How To Catch Lingcod

Lingcod are one of the Pacific Coast’s most prized saltwater species. They are extremely aggressive ambush predators that will attack and consume fish nearly their own size. Lingcod feature an elongated body with a large head. A lingcod’s mouth is extremely large and filled with razor sharp teeth.

Lingcod will regularly attack Greenling, Rockfish, Flounder and even other Lingcod that have been hooked by bottom fish anglers. It is not uncommon to pull both a hooked Rockfish, and the attached Lingcod all the way to the surface and into the net.

Best Spots for Lingcod

Lingcod are considered a reef fish. This species is attracted to rocky structure such as reefs, rock piles, rocky ledges, and underwater pinnacles. Typically, any rocky area has the potential to host a healthy population of Lingcod, especially if it’s in an area that sees heavy tidal currents.

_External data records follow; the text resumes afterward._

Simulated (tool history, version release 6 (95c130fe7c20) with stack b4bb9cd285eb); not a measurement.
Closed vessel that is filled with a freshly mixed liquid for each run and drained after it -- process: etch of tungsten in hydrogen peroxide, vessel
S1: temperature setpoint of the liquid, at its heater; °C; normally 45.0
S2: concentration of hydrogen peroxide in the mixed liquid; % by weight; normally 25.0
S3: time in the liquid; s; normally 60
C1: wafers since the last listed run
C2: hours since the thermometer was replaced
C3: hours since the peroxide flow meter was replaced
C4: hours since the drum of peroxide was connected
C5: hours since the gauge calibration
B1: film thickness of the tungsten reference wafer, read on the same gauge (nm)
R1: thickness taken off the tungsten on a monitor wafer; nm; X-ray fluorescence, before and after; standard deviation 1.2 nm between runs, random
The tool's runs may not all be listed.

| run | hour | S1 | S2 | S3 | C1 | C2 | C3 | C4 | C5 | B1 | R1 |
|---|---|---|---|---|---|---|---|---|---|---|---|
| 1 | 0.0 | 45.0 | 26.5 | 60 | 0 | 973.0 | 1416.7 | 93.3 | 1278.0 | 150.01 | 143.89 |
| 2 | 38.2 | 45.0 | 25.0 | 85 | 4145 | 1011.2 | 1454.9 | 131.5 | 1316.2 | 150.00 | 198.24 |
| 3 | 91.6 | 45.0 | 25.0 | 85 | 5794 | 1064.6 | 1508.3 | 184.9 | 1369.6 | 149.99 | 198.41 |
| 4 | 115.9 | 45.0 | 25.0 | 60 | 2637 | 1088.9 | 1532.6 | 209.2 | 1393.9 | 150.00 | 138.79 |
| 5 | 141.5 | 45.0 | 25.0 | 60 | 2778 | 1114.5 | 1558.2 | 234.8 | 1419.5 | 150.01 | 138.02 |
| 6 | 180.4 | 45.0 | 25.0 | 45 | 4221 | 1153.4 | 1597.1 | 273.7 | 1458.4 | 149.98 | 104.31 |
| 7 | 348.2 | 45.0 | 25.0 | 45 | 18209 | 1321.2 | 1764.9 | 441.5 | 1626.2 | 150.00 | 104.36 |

Lingcod Found in Inshore Areas


In protected waters, such as Puget Sound and the San Juan Islands northward to the Inside Passage, many anglers target Lingcod in relatively shallow water. Currently in Washington State, managers have restricted the depth that can be fished in an effort to protect weak stocks of Rockfish. Rockfish are a very slow growing species, and overharvest has led to sweeping conservation efforts.

Lingcod can be caught in areas less than 25 feet deep. Juvenile Lingcod can be found in great numbers around Kelp Beds, but larger more mature Lingcod lead a more territorial life. While large reefs and rocky areas are easily identified on a nautical chart, in areas that see heavy fishing efforts, finding a small piece of unmapped structure can produce a Lingcod or two.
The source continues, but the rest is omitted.